How to Minimize Capital Gains Taxes on a Brokerage Account
Learn strategies to reduce capital gains taxes on investments through timing, tax-loss harvesting, and account optimization.
- Hold investments for more than one year. Capital gains taxes drop significantly when you hold investments for over 12 months. Short-term gains (held less than a year) get taxed as regular income at rates up to 37%. Long-term gains get preferential rates of 0%, 15%, or 20% depending on your income. This single timing decision can save you thousands in taxes.
- Harvest tax losses to offset gains. Sell losing investments to generate losses that offset your capital gains dollar-for-dollar. You can use up to $3,000 in excess losses against regular income each year, and carry forward unused losses indefinitely. Just avoid the wash sale rule — don't buy the same or substantially identical investment within 30 days of selling it for a loss.
- Time your gains and losses strategically. Realize losses in high-income years when you're in higher tax brackets, and realize gains in lower-income years when possible. If you're near retirement or between jobs, you might qualify for the 0% long-term capital gains rate. Plan major sales around these income fluctuations to minimize your tax bite.
- Use tax-advantaged accounts for frequent trading. Keep investments you plan to sell frequently in IRAs or 401(k)s where gains aren't immediately taxable. Use your taxable brokerage account for buy-and-hold investments that generate long-term capital gains. This shields your most tax-inefficient activity from current taxation.

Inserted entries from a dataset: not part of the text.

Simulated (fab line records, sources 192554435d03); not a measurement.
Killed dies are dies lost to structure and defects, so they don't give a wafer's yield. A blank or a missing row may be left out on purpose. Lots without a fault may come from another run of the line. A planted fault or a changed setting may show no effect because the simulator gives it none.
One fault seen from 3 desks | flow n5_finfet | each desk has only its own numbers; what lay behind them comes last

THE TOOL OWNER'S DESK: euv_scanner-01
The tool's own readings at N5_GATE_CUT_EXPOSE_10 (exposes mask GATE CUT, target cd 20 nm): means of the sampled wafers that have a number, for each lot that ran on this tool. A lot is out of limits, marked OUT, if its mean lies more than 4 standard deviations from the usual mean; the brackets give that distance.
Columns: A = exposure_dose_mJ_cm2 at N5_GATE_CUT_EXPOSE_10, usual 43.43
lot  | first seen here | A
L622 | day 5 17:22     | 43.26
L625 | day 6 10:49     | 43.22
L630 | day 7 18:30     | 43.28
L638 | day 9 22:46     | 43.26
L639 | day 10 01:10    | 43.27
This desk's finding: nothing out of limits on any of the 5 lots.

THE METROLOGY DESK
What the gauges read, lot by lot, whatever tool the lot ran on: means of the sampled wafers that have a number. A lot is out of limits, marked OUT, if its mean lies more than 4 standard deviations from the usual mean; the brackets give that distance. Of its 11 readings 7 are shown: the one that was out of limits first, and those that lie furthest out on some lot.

- Donate appreciated assets instead of cash. Give appreciated investments directly to charity instead of selling them first. You avoid capital gains taxes entirely and can deduct the full current value as a charitable contribution. This works best for investments you've held more than a year that have significant gains.
- Consider tax-efficient investment strategies. Choose investments that generate fewer taxable events — like broad market index funds instead of actively managed funds that trade frequently. Focus on total return rather than dividend yield in taxable accounts, since qualified dividends and long-term gains get better tax treatment than regular income.